The Conservative Fear of Norming

"Throughout history, government has proven to be the chief instrument for thwarting man's liberty.  Government represents power in the hands of some men to control and regulate the lives of other men." - Barry Goldwater, Conscience of a Conservative

Conservatives exhibit a strange obsession with a "timeless" Constitution.  1787 is that only context that matters.  Original intent of the framers is the only interpretation.  To them, the words of the Constitution came from God.

In particular, they praise the founding fathers' establishment of a limited government with a specific set of individual rights.  This is why they fear "norms," or "norming."  The conservative outrage towards the accusations of sexual assault against Brett Kavanaugh stem from this fear.  Not only do these accusations threaten the Right's sanctity of the confirmation process, but they threaten the class power of men who always seem to evade the consequences.  This elite political class is frightened by a future where the consequences for sexual assault and harassment will prevent them from public office.  The believe they have a right to an unrestrained private life.  This perceived right right, which is actually a privilege, includes the ability to sexually assault women with impunity and own dozens of firearms.  It is crucial to maintaining their hierarchical order.

John Bolton, Trump's National Security Advisor, exemplifies this class of men that believes in the fairy tale of meritocracy. Like Kavanaugh, Bolton attended private schools in Maryland and Yale School of Law.  In his autobiography, Surrender is Not an Option, Bolton wrote:
This was the way leftist groups such as Greenpeace and Human Rights Watch had successfully worked to isolate the United States on the Kyoto Protocol, the Rome Statute, and the Ottawa Landmines Convention, and they used it with increasing frequency on domestic policy issues like "right of the child," the death penalty, and now gun control.  This approach, often called "norming," meaning, in a neutral sense, creating international norms of behavior, could be helpful, especially if it meant raising standards in intolerable regimes.  What it increasingly came to mean, however, was whipping the United States into line with leftist views of the way the world should look.
 Bolton admits that the overarching vision of conservatives bridges foreign policy and domestic issues.  Maintaining dominance over foreign countries abroad and subordinating women at home is one in the same goal that gives powerful but all together boring men a sense of purpose.
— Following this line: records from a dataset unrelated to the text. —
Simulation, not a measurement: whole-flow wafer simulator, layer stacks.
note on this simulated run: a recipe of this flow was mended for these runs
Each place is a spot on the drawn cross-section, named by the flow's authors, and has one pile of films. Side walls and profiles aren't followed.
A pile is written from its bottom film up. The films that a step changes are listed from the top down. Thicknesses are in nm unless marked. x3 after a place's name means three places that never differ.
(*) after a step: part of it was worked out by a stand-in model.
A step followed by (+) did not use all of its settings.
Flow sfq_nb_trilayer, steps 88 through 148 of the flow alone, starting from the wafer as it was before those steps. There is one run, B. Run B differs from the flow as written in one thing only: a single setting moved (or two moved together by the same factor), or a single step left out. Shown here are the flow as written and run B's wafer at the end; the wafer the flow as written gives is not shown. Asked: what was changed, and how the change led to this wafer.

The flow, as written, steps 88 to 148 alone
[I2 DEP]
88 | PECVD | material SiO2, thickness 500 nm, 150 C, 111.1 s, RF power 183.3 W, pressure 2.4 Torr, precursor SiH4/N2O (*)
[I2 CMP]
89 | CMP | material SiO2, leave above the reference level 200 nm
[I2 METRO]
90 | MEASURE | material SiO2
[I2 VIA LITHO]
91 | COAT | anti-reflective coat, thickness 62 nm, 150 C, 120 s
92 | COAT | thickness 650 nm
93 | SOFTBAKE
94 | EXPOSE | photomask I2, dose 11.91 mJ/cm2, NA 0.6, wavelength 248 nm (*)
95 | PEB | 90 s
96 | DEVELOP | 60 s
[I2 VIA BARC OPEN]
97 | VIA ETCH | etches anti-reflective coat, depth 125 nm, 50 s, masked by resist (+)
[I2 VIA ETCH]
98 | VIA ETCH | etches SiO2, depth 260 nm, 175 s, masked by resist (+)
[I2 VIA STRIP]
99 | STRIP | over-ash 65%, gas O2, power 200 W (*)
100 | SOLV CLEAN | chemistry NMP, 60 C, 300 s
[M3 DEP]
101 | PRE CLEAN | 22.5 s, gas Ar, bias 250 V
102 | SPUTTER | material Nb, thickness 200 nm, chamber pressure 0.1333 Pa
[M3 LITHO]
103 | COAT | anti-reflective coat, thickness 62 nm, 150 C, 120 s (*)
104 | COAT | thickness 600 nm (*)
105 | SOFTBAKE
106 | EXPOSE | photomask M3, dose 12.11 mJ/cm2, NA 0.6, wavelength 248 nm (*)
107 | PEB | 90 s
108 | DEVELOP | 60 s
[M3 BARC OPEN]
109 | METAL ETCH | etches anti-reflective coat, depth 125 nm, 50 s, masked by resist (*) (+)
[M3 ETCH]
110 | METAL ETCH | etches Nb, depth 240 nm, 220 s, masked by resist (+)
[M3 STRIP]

The preservation of hierarchy on every front is the driving force of the Right.  Leftists are right to use Kavanaugh's confirmation process to normalize accountability for sexual assault.  These are heinous acts, often connected to the exercise of class power, should prevent anyone from serving in office.  While his positions on abortion, birth control, unions, and the expansion of executive powers are equally horrifying, fighting for this norm undermines the unchecked power of privileged men who prey on women with impunity.